Of course, the reason discussions on immigration policy are so polarized is completely unrelated to the macroeconomic implications of visa reciprocity or any other bureaucratic factoid. Instead, these issues are emotional for many because they ask us to define, in law, what it should take to become an American. More importantly, it asks us to determine the impossible: Who is deserving of becoming a citizen? 

This is a question that the author ignores for the most part, only occasionally advocating for a more “open legal immigration system.” It is clear, however, that the author would like to be a citizen and resident of the United States and thinks himself deserving. I wonder why. Is it because he is clearly an intelligent individual educated at one of the finest universities in the world? Is it because he is presumably an egalitarian with liberal values? Is it because he has spent significant time in our country and feels well assimilated? 

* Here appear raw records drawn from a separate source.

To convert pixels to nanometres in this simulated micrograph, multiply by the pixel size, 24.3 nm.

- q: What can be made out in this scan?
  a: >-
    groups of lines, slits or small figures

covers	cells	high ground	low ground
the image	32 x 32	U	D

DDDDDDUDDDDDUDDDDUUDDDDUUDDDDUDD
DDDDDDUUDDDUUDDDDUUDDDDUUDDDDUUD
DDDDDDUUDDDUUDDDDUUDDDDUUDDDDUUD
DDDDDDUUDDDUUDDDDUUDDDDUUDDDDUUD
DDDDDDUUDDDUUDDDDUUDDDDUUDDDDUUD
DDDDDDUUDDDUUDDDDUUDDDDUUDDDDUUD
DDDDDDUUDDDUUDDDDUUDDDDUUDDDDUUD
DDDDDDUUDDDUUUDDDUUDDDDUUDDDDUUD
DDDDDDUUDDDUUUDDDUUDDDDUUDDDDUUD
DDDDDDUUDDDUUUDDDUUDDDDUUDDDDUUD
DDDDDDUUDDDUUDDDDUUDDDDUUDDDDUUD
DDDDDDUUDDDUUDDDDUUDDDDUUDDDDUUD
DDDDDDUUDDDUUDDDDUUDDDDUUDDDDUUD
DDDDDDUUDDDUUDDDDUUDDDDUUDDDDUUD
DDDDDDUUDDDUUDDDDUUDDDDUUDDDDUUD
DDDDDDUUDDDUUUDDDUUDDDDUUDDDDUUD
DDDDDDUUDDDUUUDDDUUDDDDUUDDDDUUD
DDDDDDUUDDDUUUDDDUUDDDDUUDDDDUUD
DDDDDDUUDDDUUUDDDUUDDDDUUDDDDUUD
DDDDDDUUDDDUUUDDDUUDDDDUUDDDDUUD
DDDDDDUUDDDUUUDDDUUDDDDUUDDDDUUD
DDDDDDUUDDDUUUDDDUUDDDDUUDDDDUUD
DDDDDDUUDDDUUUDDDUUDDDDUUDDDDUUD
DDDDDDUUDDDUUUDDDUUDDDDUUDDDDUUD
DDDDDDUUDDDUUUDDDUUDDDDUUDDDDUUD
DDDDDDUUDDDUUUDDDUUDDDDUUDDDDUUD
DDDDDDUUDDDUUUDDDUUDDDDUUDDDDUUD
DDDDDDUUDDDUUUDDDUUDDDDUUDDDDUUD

Clearly, Parsons appears to be a strong candidate to live and work in this country, and it is not just because we share the same surname or any other arbitrary characteristic like his country of origin or the immigrant status of his extended family. 

Fortunately, Trump’s immigration reform framework would reward people like the author in their legitimate applications for H1-B status visas by mitigating the prevalence of borderline fraudulent attempts by companies looking to outsource jobs to save money. It would also eliminate the nonsensical policies surrounding the diversity visa lottery, a bald-faced, valueless attempt at social engineering. Additionally, rather than stringing along the 1.8 million undocumented residents of the United States with a constitutionally flimsy DACA program, Trump has offered a 10–12-year path to citizenship in exchange for border wall funding. 

Admittedly, these political strides probably offer little consolation to the rising-senior author as he nears post-grad purgatory. However, I am happy to say that these policies are strengthening the present and future of the Union. For those planning on voting in our nation’s upcoming midterm elections, I implore you to vote for the local candidates that best serve your interests. At the end of the day, the politicians that have the greatest impact on one’s everyday life are sheriffs, mayors, and zoning committees, not the President. In any case, you will have to wait two more years to vote for Bernie Sanders again.